Six feet under is an illusion resting high above the bed of clouds bleeding out the blood of the divine being created by the myth of a prophet

This gate of acceptance judges in a home without judgement

Who determines life’s value?
Without value lies limitless uncertainty

Vulnerable to the unknown, we wait in fear
We drown our faith in a bottle and visualize Heaven in a trip induced by the natural herb bore from Earth’s soil

Now we are at peace; if but for a temporary moment; an isolated instance


The devil is real; Earth is his playground and we the puppets

Laughing at our misery
Counting on our greed
Thirsting for our death

Secrets exposed
Regret surfaced
Love poisoned in a pool of waste

This is the myth of happiness
Welcome to the reality of a journey of worn out souls
Sailing for a land with none in site


True Companion – Original Poem


Will you be my true companion?
Will you grow old with me and more beautiful with each passing day?
Will you let me discover you with each new sunrise?

You are the blessing hidden deep in my prayers
The person I want to become
The angel from high above

Will you be my true companion?

Words cannot express my love
Songs cannot translate the music in my head

In an instant a world changed
One glimmer of light and you appeared
From the darkness to enlightenment you found me

A lost puppy in a sea of flowers I wandered
Smelling the sweet nectar of a perfect world
A perfect world without meaning; without promise; without direction

Then there was you in the distance

Will you be my true companion?


Destiny is written in the stars
Your soul next to mine high in the cosmos
In that field filled with the fruits of temptation I am grounded by you

A presence so powerful, yet so quiet and subtle
You awakened a sense left dormant by denial
An energy flourishing in the midst of your perfection

Will you be my true companion?

In you, I have found myself
In you, I will forever love

Is your boss cool or cruel…Let us evaluate the signs


I am fortunate to have a warm and receptive boss that cares about my future and goes above and beyond to provide me with the tools and resources to gain the necessary skills to grow and work in a very satisfying environment.

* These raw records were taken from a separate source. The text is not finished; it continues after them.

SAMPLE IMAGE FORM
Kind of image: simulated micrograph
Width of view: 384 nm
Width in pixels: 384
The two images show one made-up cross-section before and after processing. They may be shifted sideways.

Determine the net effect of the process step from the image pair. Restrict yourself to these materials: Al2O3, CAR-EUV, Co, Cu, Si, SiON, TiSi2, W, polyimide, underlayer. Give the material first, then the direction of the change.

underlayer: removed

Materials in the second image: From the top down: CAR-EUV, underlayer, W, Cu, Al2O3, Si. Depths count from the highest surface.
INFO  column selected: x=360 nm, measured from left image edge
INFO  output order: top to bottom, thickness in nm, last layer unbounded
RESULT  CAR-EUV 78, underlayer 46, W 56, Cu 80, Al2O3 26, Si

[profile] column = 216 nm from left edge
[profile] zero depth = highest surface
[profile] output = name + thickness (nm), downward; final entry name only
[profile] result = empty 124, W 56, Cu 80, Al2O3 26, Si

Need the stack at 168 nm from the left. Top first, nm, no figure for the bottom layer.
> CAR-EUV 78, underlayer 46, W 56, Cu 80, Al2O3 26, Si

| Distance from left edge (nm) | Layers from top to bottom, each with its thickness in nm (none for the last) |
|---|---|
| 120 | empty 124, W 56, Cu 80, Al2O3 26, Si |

With her cheerleader persona, focus on rewards and recognition and balanced workflow, she is a role model for the qualities that we look for in a “cool” boss.  On a daily basis, I witness a leader that:

  • Fosters innovation
  • Promotes strong positive behavior
  • Engages a teaming environment
  • Provides her staff with opportunities to promote leadership through project management initiatives
  • Shares in best practices and process improvement
  • Promotes strong performance through a series of monetary and non-monetary rewards
  • Acknowledges individual and group successes to the team and leadership
  • Has trust to allow the team to work independently and not micro manage responsibility and results
  • A proponent for growth and development
  • Supports your causes if you have researched them and believe in them
  • Provides the tools and resources to succeed
  • Sets measurable and challenging goals
  • Believes in the success of the team each and every day

There you have it, the attributes of a “cool” boss.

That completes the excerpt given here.